Sunday, November 07, 2010

An Islamic pricing benchmark?

Within the Islamic finance industry, the use of interest rate benchmarks has led to occasional hand-wringing about the need for an 'Islamic' pricing benchmark. Several academics were commissioned by ISRA to study the issue and they write a paper[1] that was recently released (available on the ISRA website).

In their analysis, the authors created an alternative pricing benchmark based for Malaysia that they compared to KLIBOR based on industrial production, the money supply, equity prices and the Ringgit exchange rate (plus a suggestion for incorporating firm- and sector-specific factors). Using historical data, they found that their benchmark was more stable than the KLIBOR alternative.

However, there were a number of questions that the article raised about whether the effort was productive in terms of giving the Islamic finance industry a useful alternative to interest rate benchmarks like LIBOR/KLIBOR/etc. One of the biggest issues that I have with their methodology is that they use 'real' economy factors to determine their benchmark when it is not clear that the cost of financing in the Islamic finance industry as it operates today should be based on these factors and not an interest rate. What I mean by this is that the structure of Islamic banks' financing are much more debt-like and resemble the products offered by conventional banks in their risk (and return) profiles.

For example, the most common financing contract is murabaha, where a good is sold with a markup and deferred repayment. Although the bank is technically liable for some brief period of time, their main risk is the same as a conventional bank that loans money to a customer for the purchase of that good. The bank is concerned with the probability of default and its returns compared with its own cost of funds. To be fair, there is something to the argument that the cost of capital of Islamic banks should be different than conventional banks because their sources of capital may be forced to endure losses without creating a 'default'.

For example, most depositors are profit-sharing account holders, who are liable for loss of principal (although the regulatory regime in many regions limits the ability of depositors to be forced to accept a loss of principal and in others, the bank and its shareholders are in some ways subordinated to the depositors through reserve accounts that smooth the distributions to depositors, as well as absorb any losses. In addition, with the changes instituted by AAOIFI on mudaraba and musharaka sukuk, the sukuk holders may also be forced to receive redemption below par without a default if the underlying bank's profitability is not sufficient to pay the full value of the coupon plus final redemption. In both these situations, the bank does not have to absorb losses entirely and so their cost of capital is effectively lower than a conventional bank. This would make a conventional benchmark the incorrect metric to use when pricing loans (although the bank could adjust the spread over the benchmark it charges customers to compensate for this lower cost of capital).

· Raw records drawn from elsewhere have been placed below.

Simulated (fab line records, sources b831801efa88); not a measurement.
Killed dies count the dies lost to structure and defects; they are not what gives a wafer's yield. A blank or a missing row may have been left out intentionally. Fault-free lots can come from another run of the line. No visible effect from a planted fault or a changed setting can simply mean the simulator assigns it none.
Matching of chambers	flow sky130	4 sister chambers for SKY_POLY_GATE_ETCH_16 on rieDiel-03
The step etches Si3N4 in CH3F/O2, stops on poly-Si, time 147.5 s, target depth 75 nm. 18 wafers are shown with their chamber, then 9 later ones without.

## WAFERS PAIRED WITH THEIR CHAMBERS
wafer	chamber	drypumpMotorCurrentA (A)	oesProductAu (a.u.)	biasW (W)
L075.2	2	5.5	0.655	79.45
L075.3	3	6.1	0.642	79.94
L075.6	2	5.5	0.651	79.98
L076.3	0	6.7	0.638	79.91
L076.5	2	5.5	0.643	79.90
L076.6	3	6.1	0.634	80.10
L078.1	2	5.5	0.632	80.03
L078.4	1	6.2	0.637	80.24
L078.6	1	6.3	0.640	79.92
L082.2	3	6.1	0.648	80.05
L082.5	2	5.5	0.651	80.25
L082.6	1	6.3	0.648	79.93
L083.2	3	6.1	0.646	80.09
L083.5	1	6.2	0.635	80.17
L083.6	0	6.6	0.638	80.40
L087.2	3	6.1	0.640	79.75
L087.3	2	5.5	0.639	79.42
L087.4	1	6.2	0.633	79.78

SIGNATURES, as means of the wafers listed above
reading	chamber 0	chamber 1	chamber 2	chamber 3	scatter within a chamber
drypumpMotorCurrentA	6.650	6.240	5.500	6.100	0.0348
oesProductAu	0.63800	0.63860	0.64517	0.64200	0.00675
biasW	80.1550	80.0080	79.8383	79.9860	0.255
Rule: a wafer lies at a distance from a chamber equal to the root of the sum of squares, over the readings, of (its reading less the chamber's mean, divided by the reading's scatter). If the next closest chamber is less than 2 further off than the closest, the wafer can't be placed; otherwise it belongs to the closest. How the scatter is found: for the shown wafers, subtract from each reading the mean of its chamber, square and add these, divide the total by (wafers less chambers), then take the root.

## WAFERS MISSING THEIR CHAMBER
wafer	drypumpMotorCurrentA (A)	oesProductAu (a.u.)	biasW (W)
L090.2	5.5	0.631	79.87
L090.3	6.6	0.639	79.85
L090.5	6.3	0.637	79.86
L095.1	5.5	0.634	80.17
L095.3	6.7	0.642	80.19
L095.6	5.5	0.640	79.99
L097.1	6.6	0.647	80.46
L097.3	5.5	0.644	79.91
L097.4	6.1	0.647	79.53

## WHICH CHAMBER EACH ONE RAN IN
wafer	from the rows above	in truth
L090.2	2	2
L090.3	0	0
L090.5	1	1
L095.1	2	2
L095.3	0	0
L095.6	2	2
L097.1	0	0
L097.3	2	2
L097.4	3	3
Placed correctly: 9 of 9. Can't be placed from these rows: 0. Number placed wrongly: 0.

However, apart from the possibility that an Islamic bank could have lower cost of capital from profit-sharing deposit accounts and debt financing, the interest rate benchmark may be more appropriate. For one thing, as the authors note, if there were a different benchmark for Islamic banks, it could attract arbitrageurs who would trade away any difference in the benchmark between conventional and Islamic banks, at least in normal conditions where the loss-sharing features of deposit accounts and sukuk were not in force. This would eliminate the benefit of having two different benchmarks because in most cases the benchmark rate would be identical.

While the article provided an interesting look at potential benchmarks for Islamic banks distinct from the interest-based rates they use now, the necessity of such a benchmark seems lacking. The use of an interest-based benchmark does not taint the Islamic banking industry and an attempt to create a distinct Islamic pricing benchmark could distract the industry from other, more pressing challenges, like liquidity management and deciding the place for profit-sharing and non-profit-sharing products. It would also deprive the industry of the ability to tap the knowledge of a much broader group of participants in the global financial system for information on the baseline cost of capital. Moving away from the interest-rate benchmark might impose costs on the industry's growth and would provide few apparent benefits except for those around 'perception' of the industry and its relationship with the conventional banking industry.

[1] Omar, Mohd Azmi, Azman Md Noor and Ahamed Kameel Mydin Meera. 2010. "An Islamic Pricing Benchmark", ISRA Research Paper No. 17/2010.